Historically, HTTP has allowed field content with text in the ISO-8859-1 charset [ISO-8859-1], supporting other charsets only through use of [RFC2047] encoding. In practice, most HTTP header field values use only a subset of the US-ASCII charset [USASCII]. Newly defined header fields SHOULD limit their field values to US-ASCII octets. A recipient SHOULD treat other octets in field content (obs-text) as opaque data. RFC 7230 3.2.4

If you want to use the application metadata, any special characters will need to be encoded. Both URL-encoding or Base64-encoding would be acceptable; the choice would be up to the application (and in your case, whether Cognitive Search supports decoding metadata in this way, which I suspect they do not).

The option I would recommend, though, would be to store the JSON metadata document alongside the original blob. For example, image.jpg could be accompanied by image.jpg.meta, which would store its metadata in a separate JSON blob.

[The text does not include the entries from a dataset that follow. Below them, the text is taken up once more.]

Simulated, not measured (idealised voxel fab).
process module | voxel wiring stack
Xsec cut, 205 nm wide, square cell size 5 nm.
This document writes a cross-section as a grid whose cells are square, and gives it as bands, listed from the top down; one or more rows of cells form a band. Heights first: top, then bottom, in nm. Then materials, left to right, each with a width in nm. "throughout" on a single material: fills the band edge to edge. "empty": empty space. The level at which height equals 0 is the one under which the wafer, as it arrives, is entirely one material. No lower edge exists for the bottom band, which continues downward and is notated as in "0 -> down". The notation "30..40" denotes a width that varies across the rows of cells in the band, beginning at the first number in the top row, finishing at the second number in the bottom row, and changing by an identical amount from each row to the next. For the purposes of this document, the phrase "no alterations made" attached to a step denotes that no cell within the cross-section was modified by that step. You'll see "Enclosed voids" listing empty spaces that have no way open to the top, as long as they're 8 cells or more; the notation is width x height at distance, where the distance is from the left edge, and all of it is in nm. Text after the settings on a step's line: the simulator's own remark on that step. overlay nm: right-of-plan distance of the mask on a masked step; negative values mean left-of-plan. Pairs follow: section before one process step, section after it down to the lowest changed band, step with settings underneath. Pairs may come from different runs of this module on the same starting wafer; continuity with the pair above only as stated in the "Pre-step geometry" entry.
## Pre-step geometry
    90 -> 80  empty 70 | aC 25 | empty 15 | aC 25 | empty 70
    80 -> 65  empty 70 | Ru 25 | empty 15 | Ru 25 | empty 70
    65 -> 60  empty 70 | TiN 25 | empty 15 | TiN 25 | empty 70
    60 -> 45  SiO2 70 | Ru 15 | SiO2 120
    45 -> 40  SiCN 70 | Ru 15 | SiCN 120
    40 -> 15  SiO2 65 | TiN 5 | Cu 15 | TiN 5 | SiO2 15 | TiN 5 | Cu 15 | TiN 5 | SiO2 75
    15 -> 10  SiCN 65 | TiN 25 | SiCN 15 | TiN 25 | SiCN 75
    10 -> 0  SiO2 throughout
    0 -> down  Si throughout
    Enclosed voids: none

Cognitive Search has good support for indexing blobs containing JSON. You can create a metadata field, e.g. metadata_original_blob_uri, that points back to the real file, and mark this as “Retrievable” (but not “Searchable”) in the indexer settings. This will give you full search over all the metadata, and your application can then retrieve the original URI to the source blob when you have a search match.